While there are clear differences in these containers due to their asymptotic complexity, the memory subsystem adds an appreciable scaling factor to their performance as well.

• The microbenchmark ALL_LOADS data correlates with our expectations. A 256KB list of uint32_t’s has 64K elements. The benchmark needs to scan half of those on average to do a lookup, but the scan also requires reading the pointer to find the next node, doubling the number of accesses. This control data is cached but not intrinsically useful to our program. We need a different number of memory accesses (MEM_INST_RETIRED:ALL_LOADS) per lookup, depending on our data structure. For the hashtables, each lookup in our microbenchmark makes 4 accesses: 1 for the vector of values (part of our harness), 1 for the SwissMap’s control bytes, 1 for checking the key match, and 1 for finally retrieving the value. node has an additional indirection here.
• L1_MISS lets us differentiate on the efficiency of accesses in terms of how many cachelines the program accesses. Many of the program’s loads are to the same cacheline–it needs to access both the metadata of pointers to the next node and a value, or it need to access both the key and the mapped value when the program finally looks up the value.
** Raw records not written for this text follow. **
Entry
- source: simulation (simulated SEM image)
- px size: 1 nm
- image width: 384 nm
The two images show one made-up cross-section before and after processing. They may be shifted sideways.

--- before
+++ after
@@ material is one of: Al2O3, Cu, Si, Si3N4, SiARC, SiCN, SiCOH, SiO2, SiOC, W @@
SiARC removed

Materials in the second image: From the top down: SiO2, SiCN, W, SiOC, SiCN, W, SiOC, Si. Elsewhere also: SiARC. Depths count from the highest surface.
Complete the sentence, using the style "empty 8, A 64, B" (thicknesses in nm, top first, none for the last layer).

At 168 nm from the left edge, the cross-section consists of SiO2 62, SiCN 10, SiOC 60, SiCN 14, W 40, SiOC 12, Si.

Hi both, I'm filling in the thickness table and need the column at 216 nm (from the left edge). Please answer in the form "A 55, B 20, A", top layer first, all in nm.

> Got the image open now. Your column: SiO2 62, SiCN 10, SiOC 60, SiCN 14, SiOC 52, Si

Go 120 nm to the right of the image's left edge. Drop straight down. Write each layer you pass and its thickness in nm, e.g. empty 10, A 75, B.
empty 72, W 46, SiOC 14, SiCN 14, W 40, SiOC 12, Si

Finding unneeded indirections

To find unneeded indirections, we focus on heap allocations and their access patterns, since many accesses are to these data structures. Globals tend to have less complexity: A command line flag holding a value is fairly common, but a complex, allocation-free data structure is comparatively rare.

We are also looking for allocations that are accessed frequently. This is a qualitative, rather than quantitative threshold, depending on the circumstances. Flattening a data structure that is too cold might prove to be too costly in terms of RAM, or even harmful to cache efficiency.

Combining these two factors, we are often looking for places where the lifetime of one is a superset of the other. For example, a std::unique_ptr member variable might be initialized at construction and freed in the destructor. In contrast, something held in a std::shared_ptr might have an indeterminate lifetime, making it less suitable for coupling the two.

Allocations

Small, frequently made allocations are good candidates for optimization.

• A small allocation is cacheline-inefficient, since we need storage for both the pointer to the allocation and the object itself (and potentially unrelated, neighboring data too).
• Short lifetimes bound our error if we don’t use all of the data. They also give us a rough proxy for access frequency–the bytes of every allocation should generally be touched once, otherwise we could make the allocation smaller. Containers with amortized growth (like std::vector) might be larger than needed by a small constant factor (typically 2x), but a large constant factor would only occur if we called reserve with too large an argument.

We can find these by using TCMalloc’s deallocation profiler to explicitly filter on lifetime, or combine its allocation profile with heap profiles.

Examining frequent allocations can also help find opportunities for eliminating the allocation altogether.

  rpc::StreamStatsInfo* stats_info = new rpc::StreamStatsInfo;
  // ...populate stats_info...
  data.stats_info = stats_info;
  // ...populate data...
  GetStreamMultiplexer()->HandleBytes(&data);
  delete stats_info;

  rpc::StreamStatsInfo stats_info;
  // ...populate stats_info...
  data.stats_info = &stats_info;
  // ...populate data...
  GetStreamMultiplexer()->HandleBytes(&data);
  // stats_info destroyed when it goes out of scope

stats_info was only 120 bytes, so accessing its fields from data.stats_info might entail 4 cachelines: data.stats_info itself, and 2-3 for *stats_info depending on how it was aligned. Using the stack doesn’t zero out the cache footprint of the object, but it is far more likely that those cachelines will already be resident and their contiguous nature makes it far more prefetchable (if not).

In another case, we replaced a std::vector with an absl::InlinedVector:

  std::vector<const Table*> new_tables(count_of_new_objects);
  const Table* new_table = to;
  for (int i = count_of_new_objects - 1; i >= 0; i--) {
    new_tables[i] = new_table;
    new_table = new_table->parent();
  }

  absl::InlinedVector<const Table*, 4> new_tables(count_of_new_objects);
  const Table* new_table = to;
  for (int i = count_of_new_objects - 1; i >= 0; i--) {
    new_tables[i] = new_table;
    new_table = new_table->parent();
  }

The vector was only used for the duration of the function call and allocation profiles showed that all allocations were 32-bytes or smaller. While we can’t statically guarantee that, absl::InlinedVector gracefully handles the situation where we need more elements.

Summary

Data indirections are a frequent source of cache misses that can hurt performance. Using profiling tools, we can identify allocations that cause these misses and choose better data structures to reduce them.